A model for indexed documents

As the first step in our analysis of the indexer component, we will start by describing the document model that the Indexer implementations will index and search:

type Document struct {
    LinkID uuid.UUID

    URL string

    Title string
    Content string

    IndexedAt time.Time
    PageRank float64
}

All the documents must include a non-empty attribute called LinkID. This attribute is a UUID value that connects a document with a link that's obtained from the link graph. In addition to the link ID, each document also stores the URL of the indexed document and allows us to not only display it as part of the search results but to also implement more advanced search patterns in future (for example, constraint searches to a particular domain).

The Title and Content attributes correspond to the value of the <title> element if the link points to an HTML page, whereas the Content attribute stores the block of text that was extracted by the crawler when processing the link. Both of these attributes will be indexed and made available for searching.

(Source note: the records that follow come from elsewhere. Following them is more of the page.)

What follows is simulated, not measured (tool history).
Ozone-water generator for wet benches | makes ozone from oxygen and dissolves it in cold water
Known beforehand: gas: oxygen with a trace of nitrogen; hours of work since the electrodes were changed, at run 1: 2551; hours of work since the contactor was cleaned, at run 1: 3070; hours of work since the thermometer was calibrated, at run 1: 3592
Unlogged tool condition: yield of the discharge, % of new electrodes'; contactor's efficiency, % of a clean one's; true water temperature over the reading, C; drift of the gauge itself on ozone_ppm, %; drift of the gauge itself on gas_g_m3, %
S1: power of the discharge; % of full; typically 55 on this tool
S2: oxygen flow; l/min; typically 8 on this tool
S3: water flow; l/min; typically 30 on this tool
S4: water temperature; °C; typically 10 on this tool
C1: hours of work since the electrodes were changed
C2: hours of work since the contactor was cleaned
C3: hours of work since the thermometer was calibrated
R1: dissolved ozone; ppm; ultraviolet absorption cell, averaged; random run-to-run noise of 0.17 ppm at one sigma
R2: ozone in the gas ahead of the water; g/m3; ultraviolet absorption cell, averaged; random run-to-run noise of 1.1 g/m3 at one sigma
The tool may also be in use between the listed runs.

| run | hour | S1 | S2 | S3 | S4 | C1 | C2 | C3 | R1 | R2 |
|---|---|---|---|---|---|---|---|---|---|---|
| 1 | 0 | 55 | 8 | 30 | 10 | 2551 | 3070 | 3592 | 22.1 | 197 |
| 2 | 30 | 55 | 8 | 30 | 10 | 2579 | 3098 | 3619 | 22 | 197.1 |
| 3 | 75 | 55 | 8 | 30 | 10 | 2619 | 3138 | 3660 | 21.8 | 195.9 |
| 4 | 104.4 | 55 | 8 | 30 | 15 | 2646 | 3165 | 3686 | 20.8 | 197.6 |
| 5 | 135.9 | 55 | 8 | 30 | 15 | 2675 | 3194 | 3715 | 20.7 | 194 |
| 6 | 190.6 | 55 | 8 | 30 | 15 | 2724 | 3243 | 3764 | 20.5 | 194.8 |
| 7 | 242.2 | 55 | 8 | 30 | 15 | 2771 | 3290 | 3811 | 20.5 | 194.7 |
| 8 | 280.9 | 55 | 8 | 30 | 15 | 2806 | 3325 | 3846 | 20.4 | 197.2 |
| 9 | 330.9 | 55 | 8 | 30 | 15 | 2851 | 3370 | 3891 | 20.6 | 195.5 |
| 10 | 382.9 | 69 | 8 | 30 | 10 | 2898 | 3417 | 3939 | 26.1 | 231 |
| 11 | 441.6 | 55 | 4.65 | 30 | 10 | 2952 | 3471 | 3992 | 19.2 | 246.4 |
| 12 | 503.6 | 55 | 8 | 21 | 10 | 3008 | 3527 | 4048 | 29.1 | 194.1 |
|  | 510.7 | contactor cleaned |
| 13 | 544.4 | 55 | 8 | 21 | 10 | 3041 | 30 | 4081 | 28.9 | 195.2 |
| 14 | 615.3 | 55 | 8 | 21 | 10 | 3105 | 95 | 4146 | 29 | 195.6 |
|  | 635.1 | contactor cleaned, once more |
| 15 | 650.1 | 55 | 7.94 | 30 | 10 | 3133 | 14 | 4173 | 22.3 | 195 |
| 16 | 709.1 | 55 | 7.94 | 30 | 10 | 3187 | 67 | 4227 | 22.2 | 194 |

The IndexedAt attribute contains a timestamp that indicates when a particular document was last indexed, while the PageRank attribute keeps track of the PageRank score that will be assigned to each document by the PageRank calculator component. Since PageRank scores can be construed as a quality metric for each link, the text indexer implementations will attempt to optimize the returned result sets by sorting search matches both by their relevance to the input query and by their PageRank scores.